Teach the children well


The Atlantic has a very long wordy windbaggy article arguing that universities should teach students religion; not about religion, but religion. Why? Because they’re adrift, and only religion can fix their adriftitude.

Long long long introductory passage that tells us far more than we want to know. He used to teach. He got to know some students.

What I discovered was that many of the students I talked to were disappointed, confused, and lost. They were bright kids. Many of them had looked forward to going to the university all their lives. College was, in their imaginations, a sort of promised land, a place where you find your calling and get the skills necessary to pursue it. What they found, however, was not a promised land at all. To them, the college curriculum was a bewildering jumble of classes that led to nothing in particular. 

And so on and on and on in that style, loose and relaxed and endlessly explaining the obvious.

I also learned that because they were adrift in so many ways, they suffered. It was not difficult to get them talking about their distress, probably because no one at the university had ever thought to inquire. There were those who drank too much and got into trouble. There were those who were full-blown alcoholics or drug addicts.

And on and on and on through every type he can think of. Bad writing! We get it; a couple of examples will do; we get the idea. Cut to the chase.

He himself had a crisis once. What to do? Psychiatrists were not much help; they couldn’t get at the core problem. What to do? Religion.

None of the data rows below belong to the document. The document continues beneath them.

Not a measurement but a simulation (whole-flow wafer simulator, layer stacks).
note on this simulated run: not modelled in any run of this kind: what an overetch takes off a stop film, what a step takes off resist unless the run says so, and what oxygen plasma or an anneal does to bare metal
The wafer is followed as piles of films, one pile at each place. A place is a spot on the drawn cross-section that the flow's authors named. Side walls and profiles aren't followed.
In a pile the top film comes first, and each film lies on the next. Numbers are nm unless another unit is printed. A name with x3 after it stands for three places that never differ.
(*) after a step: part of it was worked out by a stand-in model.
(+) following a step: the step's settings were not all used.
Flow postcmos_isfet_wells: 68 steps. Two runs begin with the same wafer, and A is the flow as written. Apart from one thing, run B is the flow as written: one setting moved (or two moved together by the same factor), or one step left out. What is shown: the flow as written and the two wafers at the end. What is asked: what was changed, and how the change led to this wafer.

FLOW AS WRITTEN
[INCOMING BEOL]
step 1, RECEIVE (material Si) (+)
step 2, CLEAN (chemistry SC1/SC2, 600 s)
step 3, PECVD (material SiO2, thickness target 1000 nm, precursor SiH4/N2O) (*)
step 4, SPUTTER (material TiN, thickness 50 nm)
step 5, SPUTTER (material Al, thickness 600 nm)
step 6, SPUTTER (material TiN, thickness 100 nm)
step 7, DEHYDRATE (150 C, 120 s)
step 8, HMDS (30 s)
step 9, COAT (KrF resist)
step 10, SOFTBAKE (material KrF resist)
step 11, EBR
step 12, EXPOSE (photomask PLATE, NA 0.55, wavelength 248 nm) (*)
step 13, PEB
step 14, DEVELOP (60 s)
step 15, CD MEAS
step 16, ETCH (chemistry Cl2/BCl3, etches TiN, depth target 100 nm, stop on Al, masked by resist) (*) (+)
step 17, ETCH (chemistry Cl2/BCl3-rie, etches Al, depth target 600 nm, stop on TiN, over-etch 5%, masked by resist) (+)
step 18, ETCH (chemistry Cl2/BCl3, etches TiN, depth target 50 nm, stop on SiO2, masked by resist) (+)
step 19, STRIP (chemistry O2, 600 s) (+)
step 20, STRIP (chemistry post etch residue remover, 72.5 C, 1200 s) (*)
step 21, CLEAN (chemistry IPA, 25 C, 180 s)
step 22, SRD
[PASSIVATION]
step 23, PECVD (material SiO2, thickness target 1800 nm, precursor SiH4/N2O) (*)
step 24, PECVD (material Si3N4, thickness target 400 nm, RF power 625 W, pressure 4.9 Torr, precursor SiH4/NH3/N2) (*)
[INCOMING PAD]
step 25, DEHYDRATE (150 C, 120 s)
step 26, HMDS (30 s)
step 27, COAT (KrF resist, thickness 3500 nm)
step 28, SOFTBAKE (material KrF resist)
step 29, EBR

What to do? I had never been religious. Far from it, I was a confirmed atheist. But, in desperation, I began to attend what might generically be called a “spiritual program.” Some call it a “religion” and others call it a “practice.” It doesn’t matter. The important point is that the people in this spiritual program embraced me, identified with me, and told me to do a specific set of things. There was talk of God, but they explained that talking was secondary to doing. I didn’t have to believe in God, they said, all I had to do was practice the teachings of the “religion.” If I did that, they said, I would be relieved of much of my suffering.

And it worked. Why? Because it gave him a way of life.

Without a way of life, I would say, one’s thoughts and actions tend to move at random, like water poured on a surface, spreading out and seeking the lowest places. With a way of life, I would continue, one’s thoughts and actions move in a single direction, like water poured in a channel, moving in a single direction toward a final end.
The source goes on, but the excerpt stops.